TL;DR: After a week-long investigation, I think either the ath9k_htc firmware is broken, or a large proportion of the 0cf3:9271 devices is buggy. My next plan is to purchase or pick up a different wifi adapter that avoids the firmware. My inspection of the ath9k_htc driver suggests that all Atheros 9271 chips use this firmware.

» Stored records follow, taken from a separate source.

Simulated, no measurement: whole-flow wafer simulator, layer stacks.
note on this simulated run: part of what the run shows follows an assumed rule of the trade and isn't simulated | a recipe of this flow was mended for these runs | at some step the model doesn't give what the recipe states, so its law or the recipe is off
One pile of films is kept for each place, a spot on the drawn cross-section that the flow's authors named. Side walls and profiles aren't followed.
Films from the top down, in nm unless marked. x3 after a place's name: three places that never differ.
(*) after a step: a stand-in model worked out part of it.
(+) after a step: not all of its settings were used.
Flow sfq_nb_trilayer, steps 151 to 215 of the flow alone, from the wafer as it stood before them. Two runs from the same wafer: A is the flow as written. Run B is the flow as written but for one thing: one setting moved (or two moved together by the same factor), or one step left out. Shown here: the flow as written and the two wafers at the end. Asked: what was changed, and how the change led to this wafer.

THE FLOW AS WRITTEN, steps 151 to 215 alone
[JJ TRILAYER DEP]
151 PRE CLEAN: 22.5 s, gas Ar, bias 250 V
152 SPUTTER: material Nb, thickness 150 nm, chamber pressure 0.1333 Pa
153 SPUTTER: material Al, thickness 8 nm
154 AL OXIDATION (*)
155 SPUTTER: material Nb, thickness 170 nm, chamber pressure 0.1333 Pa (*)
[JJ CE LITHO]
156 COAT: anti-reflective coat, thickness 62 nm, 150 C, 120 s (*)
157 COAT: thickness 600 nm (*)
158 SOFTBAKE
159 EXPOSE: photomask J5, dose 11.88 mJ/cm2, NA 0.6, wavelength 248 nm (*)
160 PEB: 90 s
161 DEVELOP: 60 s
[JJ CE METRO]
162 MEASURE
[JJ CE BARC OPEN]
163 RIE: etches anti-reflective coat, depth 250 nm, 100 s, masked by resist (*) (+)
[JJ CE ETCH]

After I updated my system from Ubuntu 18.04 LTS to Ubuntu 20.04 LTS, my USB wifi adapter has dropping my connection after some time of usage. I can fix the problem temporarily by unplugging the adapter and plugging it back in, but I would like to fix the underlying problem so that the device stops doing this completely. I do not know where to start looking, however.
lsb_release -a:
LSB Version: core-11.1.0ubuntu2-noarch:security-11.1.0ubuntu2-noarch
Distributor ID: Ubuntu
Description: Ubuntu 20.04.2 LTS
Release: 20.04
Codename: focalI enabled debug logs for the ath9k_htc driver. Apart from that config change, I built the kernel from the same sources as the Linux kernel debian package from Ubuntu's repos, which I acquired with apt-get source linux-modules-extra-5.4.0-70-generic
uname -a:
Linux herpcomp 5.4.94afw #1 SMP Sat Apr 10 21:27:47 PDT 2021 x86_64 x86_64 x86_64 GNU/LinuxHere is a link to an excerpt from running journalctl - . I think I caught the moment where the device acting weirdly since I see there is a log line saying:
Apr 11 16:59:14 herpcomp kernel: wlx00c0ca82d3fc: deauthenticated from 04:d9:f5:b1:f8:30 (Reason: 15=4WAY_HANDSHAKE_TIMEOUT)
Here is also a set of logs specifically showing NetworkManager and wpa_supplicant around the time where my adapter started acting weirdly: . This was retrieved with journalctl -S "2021-04-11 16:55:00" -U "2021-04-11 17:10:00" -u NetworkManager -u wpa_supplicant.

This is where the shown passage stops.